The Washington Post acknowledged a disjointedness in ideology between visiting Standing Rock protestors and local tribe leaders, noting that "Standing Rock tribe leadership has asked protesters to leave by February 19, but many are determined to stay, convinced that the Trump administration will give the project the green light soon." On Jan. 21, the Standing Rock Sioux tribe's Facebook page articulated that, "moving forward, our ultimate objective is best served by our elected officials, navigating strategically through the administrative and legal processes."

Whereas widespread protests had a definite impact, the pressure put on local lands has been intense. "It is imperative we clean the camps and restore them to their original state," prior to spring, which will bring flooding throughout, the Facebook post shared. On Tuesday afternoon, another update responded to Trump's memorandum, reaffirming: "Nothing will deter us from our fight for clean water. We will be taking legal action, and will take this fight head on."

The post continued to share a few specific ways to help the Standing Rock Sioux, providing a link to a form where members of the public are able to submit "potential issues, concerns, and reasonable alternatives that should be considered" in an Environmental Impact Statement (EIS) surveying the DAPL. Additionally, the post asked: "Please also call your congressional representatives and let them know that the people do not stand behind today's decision." For further inquiries, the Standing Rock Sioux tribe contact form is available.

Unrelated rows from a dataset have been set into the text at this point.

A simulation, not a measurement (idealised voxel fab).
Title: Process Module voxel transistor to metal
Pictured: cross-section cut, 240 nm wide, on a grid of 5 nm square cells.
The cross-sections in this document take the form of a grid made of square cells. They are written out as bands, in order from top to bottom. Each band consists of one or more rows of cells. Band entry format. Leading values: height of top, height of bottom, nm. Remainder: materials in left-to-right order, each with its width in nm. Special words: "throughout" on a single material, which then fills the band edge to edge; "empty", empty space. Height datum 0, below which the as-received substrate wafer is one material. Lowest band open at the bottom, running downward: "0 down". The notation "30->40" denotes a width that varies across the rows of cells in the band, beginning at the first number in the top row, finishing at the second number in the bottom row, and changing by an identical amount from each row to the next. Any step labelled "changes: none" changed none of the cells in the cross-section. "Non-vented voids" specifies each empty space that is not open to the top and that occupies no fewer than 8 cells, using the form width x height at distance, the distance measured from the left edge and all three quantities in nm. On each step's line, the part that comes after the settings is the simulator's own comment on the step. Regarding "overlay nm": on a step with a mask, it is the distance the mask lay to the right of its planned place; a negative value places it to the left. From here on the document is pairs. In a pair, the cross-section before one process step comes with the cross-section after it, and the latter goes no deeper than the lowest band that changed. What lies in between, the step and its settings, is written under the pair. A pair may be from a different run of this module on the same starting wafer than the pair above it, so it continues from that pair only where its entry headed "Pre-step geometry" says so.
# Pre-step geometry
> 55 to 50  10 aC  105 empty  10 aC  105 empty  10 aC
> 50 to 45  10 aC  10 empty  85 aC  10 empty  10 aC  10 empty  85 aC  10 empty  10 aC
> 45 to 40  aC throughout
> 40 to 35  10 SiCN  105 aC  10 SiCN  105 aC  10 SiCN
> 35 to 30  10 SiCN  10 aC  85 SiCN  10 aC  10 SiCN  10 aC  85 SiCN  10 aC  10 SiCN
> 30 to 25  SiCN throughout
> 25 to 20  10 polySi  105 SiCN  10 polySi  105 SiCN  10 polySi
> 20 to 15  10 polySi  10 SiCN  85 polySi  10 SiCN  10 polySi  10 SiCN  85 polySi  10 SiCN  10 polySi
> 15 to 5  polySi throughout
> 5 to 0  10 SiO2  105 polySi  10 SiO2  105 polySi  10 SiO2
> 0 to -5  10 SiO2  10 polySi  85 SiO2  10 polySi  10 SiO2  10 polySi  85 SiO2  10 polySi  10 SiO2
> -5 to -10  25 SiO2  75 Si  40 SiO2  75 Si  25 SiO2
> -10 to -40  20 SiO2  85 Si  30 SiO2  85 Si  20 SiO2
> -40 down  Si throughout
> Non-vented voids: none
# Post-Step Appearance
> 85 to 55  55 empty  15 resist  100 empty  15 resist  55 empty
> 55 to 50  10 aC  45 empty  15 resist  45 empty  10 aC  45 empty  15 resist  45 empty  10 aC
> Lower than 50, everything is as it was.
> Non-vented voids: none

Protectors of Standing Rock assert that building a pipeline would contaminate drinking water and destroy sacred lands. Local Sioux leaders and representatives have been quite clear on Facebook that, as of now, they would like protestors to clear out, focusing instead on submitting EIS ideas and making calls to congressional representatives. If Saturday's country-wide Women's March protests are any indication, dispersed demonstrations can also make a huge impact. As the Standing Rock natives focus on legislation and repair, it could be time for large-scale rallies against the DAPL, just not on-site.